With almost two thousand applications for new TLDs like .web, .rip and .google , the Internet is about to change fundamentally, right? Well, no, not at all. All these new TLDs are irrelevant (at least from a certain perspective).
Moving Away From A Generic Internet
It is certainly true that the 1400 potential new TLDs will change the way billions around the Earth will use and commercially interact with the Internet. Just as the past five years have seen the Internet vernacular come to include country code TLDs like .ly, .co and .es, the next five will likely see us incorporating ‘.brands’ such as .youtube and ‘.cities’ like .nyc into our common parlance.
These new ‘strings’ will change the way we conceive of the DNS, taking us from a more ‘generic’ Internet where all brands were followed by a generic suffix like ‘.com’, ‘.co’ or ‘.ly’ to a fully branded Internet where we buy shoes from at ‘nike.zappos’ and books from ‘ShadesOfGray.amazon’ and taking us to a more local Internet (from starbucks.co.uk to starbucks.london).
In addition, the new strings will bring with them changing commercial relationships. Instead of the current ‘general store’ shopping experience of a GoDaddy, over the next five years, you will be able purchase a domain name from a company that specializes in a single or just a few domains. The reason? Nobody else will sell them as they are too specialized, the registry wants to have control more over distribution or they’re from a brand that essentially gives them away (think graychynoweth.twitter).
The Real Changes
However, while new TLDs will materially change the way we interact with the Internet, this change pales in comparison from a technical and operational perspective to recent developments such as DNSSEC and IPv6. The way Dyn has helped our customers run DNS at the top level (like co.uk and .se), the second level (Twitter or Etsy) and the third level (VMWare, D-Link and Telus) will not fundamentally change at all as a result of new TLDs. The same goes for other DNS companies.

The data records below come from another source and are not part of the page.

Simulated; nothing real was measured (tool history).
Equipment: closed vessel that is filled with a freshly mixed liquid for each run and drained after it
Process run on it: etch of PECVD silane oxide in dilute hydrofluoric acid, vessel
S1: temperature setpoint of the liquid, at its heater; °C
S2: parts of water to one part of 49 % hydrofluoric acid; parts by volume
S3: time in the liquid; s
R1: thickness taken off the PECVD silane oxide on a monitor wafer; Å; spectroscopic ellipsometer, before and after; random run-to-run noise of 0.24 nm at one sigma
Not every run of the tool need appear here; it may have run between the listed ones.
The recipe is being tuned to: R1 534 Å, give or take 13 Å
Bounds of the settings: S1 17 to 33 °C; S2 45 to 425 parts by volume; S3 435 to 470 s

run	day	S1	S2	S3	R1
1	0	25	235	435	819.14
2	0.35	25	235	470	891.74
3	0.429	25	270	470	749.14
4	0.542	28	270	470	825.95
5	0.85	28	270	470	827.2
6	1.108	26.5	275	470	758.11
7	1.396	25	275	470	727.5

Tomorrow, just like yesterday, the DNS will map names (hostnames) to numbers (IPv4 and IPv6 addresses) as the Internet’s ‘phone book’. Tomorrow, just like yesterday, the DNS will rely on authoritative and recursive nameservers to facilitate the Internet’s operation. Tomorrow, just like yesterday, the thirteen root servers and the distributed architecture of the DNS will all hang together through the cooperation and best efforts of those that work to make the Internet function. This is why, from where we sit, while EVERYTHING will change, NOTHING will change at all.
Now even though we see a duality in the importance of new TLDs to the Internet, Dyn is incredibly excited to operate in this changing environment and support new TLDs. Just like we love gathering with competitors to promote the DNS and welcomed Google to the DNS operation game, we are incredibly excited to be a part of the DNS as it evolves in this way.
And how could we not be? The introduction of so many new TLDs makes our DNS services and the Internet more important than ever to connecting the world and supporting global commerce. It makes the DNS more challenging and exciting to operate than every before, expanding the number of people and businesses that will find our services valuable to pay for.